The sermon in church this weekend discussed Matthew 6:24-34, which begins “No one can be a slave of two masters.” The passage is part of the Sermon on the Mount and teaches us to alter our attitude towards money. The analogy within the passage is money as a master distracting minds and dictating actions – in the purchases we make and how we expand our lifestyles to fit our income – rather than serving them.
This conception of money led, as all economic issues do, to Adam Smith. He questions: “to what purpose is all the toil and bustle of this world?” This isn’t a broad ‘why are we here?’ question but focused on the driving force behind our acquisition of money. Our initial, instinctual answer is that we use money to live. In our modern world money has replaced the direct trading of goods. When we need bread, clothing, shelter and don’t have the means to provide it for ourselves, we use money to purchase these items. But Smith continues: “What is the end of avarice and ambition, of the pursuit of wealth, of power, and pre-eminence? Is it to supply the necessities of nature? The wages of the meanest labourer can supply them.” We do not increase our wealth for basic necessities, nor can we say we do so to exist comfortably.
These questions are posed in The Theory of Moral Sentiments (section III chapter II) in a chapter focused on the origin of ambition. Smith recognises that we constantly better ourselves through improved skills, promotions and bigger houses. What reasons can we provide for this ambition to be better? Is it happiness, contentment, comfort? Each of these advantages could be purported and swiftly criticised. This is Smith’s answer: “To be observed, to be attended to, to be taken notice of with sympathy, complacency, and approbation, are all the advantages which we can propose to derive from it. It is the vanity, not the ease, or the pleasure, which interests us. But vanity is always founded upon the belief of our being the object of attention and approbation. The rich man glories in his riches, because he feels that they naturally draw upon him the attention of the world, and that mankind are disposed to go along with him in all those agreeable emotions with which the advantages of his situation so readily inspire him.” Wealth opens the eyes of the world towards you.
This argument grabbed my attention because it made me reflect the educational gap, which has been a discourse within journals as well as national papers for a long time now. There is gap between the richest and poorest students because we have observed the needs of the rich and ignored the poor.
Smith describes the poor man. He is “ashamed of his poverty. He feels that it either places him out of the sight of mankind, or, that if they take any notice of him, they have, however, scarce any fellow-feeling with the misery and distress which he suffers…The poor man goes out and comes in unheeded, and when in the midst of a crowd is in the same obscurity as if shut up in his own hovel.”
A harrowing image is conjured in my mind of the child in Ursula Le Guin’s The Ones Who Walk Way from Omelas. If you are still to read this short story, it is worth a 10 minute read: http://www-rohan.sdsu.edu/faculty/dunnweb/rprnts.omelas.pdf. In the story, the community are blissfully happy. Le Guin describes their jubilant celebrations in vivid detail as horses “flared their nostrils and pranced and boasted to one another” (even they are “vastly excited”). As the story progresses, we are told that this joyous scene can only exist because there is a child who takes all the suffering from the community. The city dwellers accept that their happiness is possible only if the child continues to live in utter distress, pain and misery.

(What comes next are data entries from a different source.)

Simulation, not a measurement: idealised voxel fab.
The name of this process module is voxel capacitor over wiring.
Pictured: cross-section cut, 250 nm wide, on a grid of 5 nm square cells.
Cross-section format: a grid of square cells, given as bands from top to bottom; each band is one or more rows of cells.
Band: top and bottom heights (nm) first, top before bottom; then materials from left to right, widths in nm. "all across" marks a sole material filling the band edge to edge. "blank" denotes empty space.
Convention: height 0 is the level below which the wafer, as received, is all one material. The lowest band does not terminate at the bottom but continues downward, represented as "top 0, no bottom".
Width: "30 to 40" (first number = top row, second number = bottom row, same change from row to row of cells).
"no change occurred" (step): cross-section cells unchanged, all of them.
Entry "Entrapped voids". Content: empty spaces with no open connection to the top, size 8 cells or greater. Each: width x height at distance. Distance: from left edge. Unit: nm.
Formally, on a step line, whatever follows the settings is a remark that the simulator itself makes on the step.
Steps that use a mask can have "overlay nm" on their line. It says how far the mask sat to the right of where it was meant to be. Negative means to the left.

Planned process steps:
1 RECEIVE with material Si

Not observing the causes and solutions to the educational gap can lead to the acceptance of it. The education profession has now openly discussed this issue and rejected the status quo. The challenge now is to refocus our attention without vain ambition to be the best but with compassion to take heed of those who have been overlooked and put them fully in our sight to progress.
References: Adam Smith The Theory of Moral Sentiments; Ursula Le Guin The Ones Who Walk Way from Omelas.